(c) 2009 - Kim Davis
I'd met Paul in early November. We cat crews had eaten dinner and stopped for a last beer in the bar on the way out. We'd told outrageous puking punter stories. It was our favorite topic of conversation, since we all had to deal with sea-sick passengers day in and day out. The sea was always choppy on the way to St. Barths in the morning. Without fail someone would be sick, and that would set off a chain-reaction and all the others who otherwise might have kept it together succumbed to mal de mer. We crew became very adept at discretely passing out sick bags just before they were actually needed. One crew liked to surreptitiously slip a little vodka in the morning orange juice. They swore their punters didn't get as sick.

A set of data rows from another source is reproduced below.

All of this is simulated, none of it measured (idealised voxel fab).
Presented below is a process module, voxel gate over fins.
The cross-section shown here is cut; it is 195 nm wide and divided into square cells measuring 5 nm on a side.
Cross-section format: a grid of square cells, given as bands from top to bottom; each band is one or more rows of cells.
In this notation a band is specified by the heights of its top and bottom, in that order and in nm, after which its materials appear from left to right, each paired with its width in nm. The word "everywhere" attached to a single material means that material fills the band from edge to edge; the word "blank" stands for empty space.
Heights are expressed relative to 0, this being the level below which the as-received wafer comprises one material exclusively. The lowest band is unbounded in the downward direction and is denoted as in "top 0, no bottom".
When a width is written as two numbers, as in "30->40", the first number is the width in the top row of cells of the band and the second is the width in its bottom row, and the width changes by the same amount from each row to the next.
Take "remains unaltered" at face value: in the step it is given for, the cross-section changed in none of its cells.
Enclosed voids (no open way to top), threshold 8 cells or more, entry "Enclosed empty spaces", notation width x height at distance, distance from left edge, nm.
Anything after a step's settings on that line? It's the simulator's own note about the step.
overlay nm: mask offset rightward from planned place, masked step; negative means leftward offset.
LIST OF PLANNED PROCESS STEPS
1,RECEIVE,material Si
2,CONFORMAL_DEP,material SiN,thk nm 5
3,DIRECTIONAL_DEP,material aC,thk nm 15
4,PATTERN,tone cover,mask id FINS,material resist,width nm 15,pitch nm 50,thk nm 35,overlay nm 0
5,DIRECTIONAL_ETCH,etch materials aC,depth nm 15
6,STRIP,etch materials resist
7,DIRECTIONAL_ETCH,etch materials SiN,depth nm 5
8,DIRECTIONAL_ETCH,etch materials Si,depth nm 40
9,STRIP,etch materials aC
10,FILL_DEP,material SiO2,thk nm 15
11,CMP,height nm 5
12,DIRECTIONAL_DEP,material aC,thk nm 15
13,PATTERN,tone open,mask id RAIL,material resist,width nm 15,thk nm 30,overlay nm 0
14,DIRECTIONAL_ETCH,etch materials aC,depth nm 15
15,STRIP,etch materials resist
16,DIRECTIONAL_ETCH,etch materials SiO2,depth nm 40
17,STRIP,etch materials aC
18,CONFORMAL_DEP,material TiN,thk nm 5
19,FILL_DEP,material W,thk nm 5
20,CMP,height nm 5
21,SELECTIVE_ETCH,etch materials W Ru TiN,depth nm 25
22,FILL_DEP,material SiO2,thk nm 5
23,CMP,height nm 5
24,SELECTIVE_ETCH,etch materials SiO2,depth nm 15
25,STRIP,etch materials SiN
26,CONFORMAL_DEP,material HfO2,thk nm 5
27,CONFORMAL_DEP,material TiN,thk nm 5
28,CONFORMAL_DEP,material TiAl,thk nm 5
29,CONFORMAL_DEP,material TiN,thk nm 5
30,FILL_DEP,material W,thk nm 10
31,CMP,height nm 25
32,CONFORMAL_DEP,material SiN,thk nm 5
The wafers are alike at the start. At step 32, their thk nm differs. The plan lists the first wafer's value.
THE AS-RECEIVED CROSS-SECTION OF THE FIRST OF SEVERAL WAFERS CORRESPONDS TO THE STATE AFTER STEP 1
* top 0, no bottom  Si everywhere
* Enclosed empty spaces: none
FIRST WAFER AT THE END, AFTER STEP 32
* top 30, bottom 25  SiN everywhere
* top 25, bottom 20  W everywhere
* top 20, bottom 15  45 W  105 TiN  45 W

After that, I sometimes saw Paul at happy hour. He was a feisty little man with a big nose and horn-rimmed glasses who sang like an angel and played a mean jazz guitar. He really surprised me when he offered me a job cooking aboard Enchantress, an aging 50 foot ketch that carried two crew and six guests. Paul was twenty-something and this was his first Captain's job. But having grown up in New Zealand, he had done a lot of sailing. He had an older sister and brother both well known on the Caribbean-Mediteranean charter circuit, and had put in several seasons as crew aboard charter yachts.
I asked, "How do you know I can cook?"
He replied, "I've overheard you talking about cooking. You sound like you know what you're talking about." He needed a cook immediately as the French girl he'd had working with him for the past couple of charters had suddenly quit. He assured me it hadn't been because of anything he did, and since I'd had my fill of passing around sick bags on the way to St. Barths each day, I took the job.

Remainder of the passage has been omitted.